Attending your horse's very first show can be an exciting, fun time for both of you, but it can be stressful too. Preparation and planning are vital if you are to survive with your pride and enthusiasm intact. Do your homework at home; not just before you enter the arena!

First of all you must ask yourself if you and your horse are ready to be judged in public. And answer the question honestly! If you are unsure, ask an experienced friend, or better still your instructor, for their honest opinion. There is no point in over-facing yourselves. At best you could end up looking like a fool and at worst you could frighten your horse and ruin his (and your) confidence.

Always ride at home at least twice in the kit you are going to be wearing at the competition. This may sound silly but long leather riding boots can feel like splints if you usually ride in jodhpur boots and half-chaps and a show jacket with a stock or tie feels awfully restrictive if you're more accustomed to a comfy sweatshirt. Similarly, brand new tack can feel stiff and awkward and never be tempted to use a different bit on the day, just because it looks shinier! If you feel uncomfortable, your horse will instantly pick up on this and wonder what the problem is.

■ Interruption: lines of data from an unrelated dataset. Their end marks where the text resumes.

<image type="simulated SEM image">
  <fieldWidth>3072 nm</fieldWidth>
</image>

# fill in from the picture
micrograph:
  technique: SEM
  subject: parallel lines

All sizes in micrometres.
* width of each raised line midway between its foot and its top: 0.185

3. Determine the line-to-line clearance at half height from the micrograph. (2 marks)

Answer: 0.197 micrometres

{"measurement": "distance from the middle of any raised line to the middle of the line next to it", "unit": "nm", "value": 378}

You will have to warm your horse up in the company of others at the show. Do practice this at home. If the show is in a field, make sure that you can ride your horse safely in company in a field! Sounds daft, but if your horse is only ever ridden on his own, on an artificial surface in a small, fenced arena, you could find yourself in a world of pain when faced with a crowd of cantering horses in a wide, open space! Grass will feel different to ride on for both of you, so practice before the show. Think ahead and have stud holes put in your horse's shoes just in case the going is wet on the day and you want some extra security. Make sure you know how to fit studs correctly and that your horse will stand quietly while you do so. Again, ride him with the studs fitted so that he gets used to way they feel.

When deciding what classes to enter, I've always found it best to choose a class which is at least one level below that at which you are working at home. Your horse is bound to be excited in the unfamiliar environment of the showground and will probably not be at his most attentive. If the work he is asked for is well within his capabilities, you have a much better chance of producing a reasonable performance and making the experience an enjoyable one for both of you.

For your first few public outings, always pick a small, low-key event. Your local riding club is perfect for this. For a start, there will probably be fewer competitors milling around and the standard is likely to be a bit lower than at an affiliated event. The atmosphere will be less intense and you won't find yourself riding against professionals which can be intimidating. If you do have a problem during your class, the organisers might even allow you to use the arena after the classes have finished for the day. You can then school your horse quietly in the competitive environment without the pressure of actually competing.

If you are unsure of how your horse will behave himself at his first show, you can opt to enter 'hors concours', or 'H/C'. This means that you are riding non-competitively. In the case of dressage classes, you will still be judged but your scores will not be posted on the score board at the conclusion of the class nor will your marks count in the final placings. This can be very useful as you still have the benefit of the judge's comments and scoring but your marks are not made public.

Don't despair if your horse is not quite ready for a competitive outing. You can still allow him to experience the atmosphere of a competition without actually competing. In the case of baby horses it can be sensible to have a 'dry run' at a little local event before you actually enter a show. There is no reason why you can't practice plaiting your horse up and getting him used to the show day routine of bathing etc. Pick a local event so that he has a short trailer/lorry ride to get there and work him in just as if you were actually going to compete. You should always phone the organisers prior to the event to ask if they are happy for you to do this. Most are more than happy to accommodate but it's courteous to ask first.

If lunging is permitted, take your lunging kit with you if you think your horse is likely to become 'lit up' by the show day atmosphere. Find a quiet corner away from other competitors and take the edge off him on the lunge before you ride. Better safe than sorry!

Prepare and pack as much of your kit as possible the day before the competition. Make lists! You would be surprised how many people turn up at a show only to discover that their carefully soaped saddle is still at home! Allow plenty of time to get your horse plaited up (if necessary) and groomed. It's a good idea to have a couple of practice runs to see how long it will take you to get him ready and if you have an early start, get him ready the night before so that you're not panicking on the day.

Make sure that you know where the show ground is and check how long it will take you to get there. Leave yourself plenty of time for your journey. Don't forget your horse's passport, a fully charged mobile phone and the numbers of your insurance company and breakdown recovery provider. Take plenty of extra haylage and water.

Once at the show ground, don't be in a hurry to jump on board. Lead your horse around; let him take in all the sights and sounds. Give him chance to acclimatise, recover from his journey and relax before you tack him up. Allow yourself plenty of time to warm up.

Good luck, have fun and remember to smile at the judge!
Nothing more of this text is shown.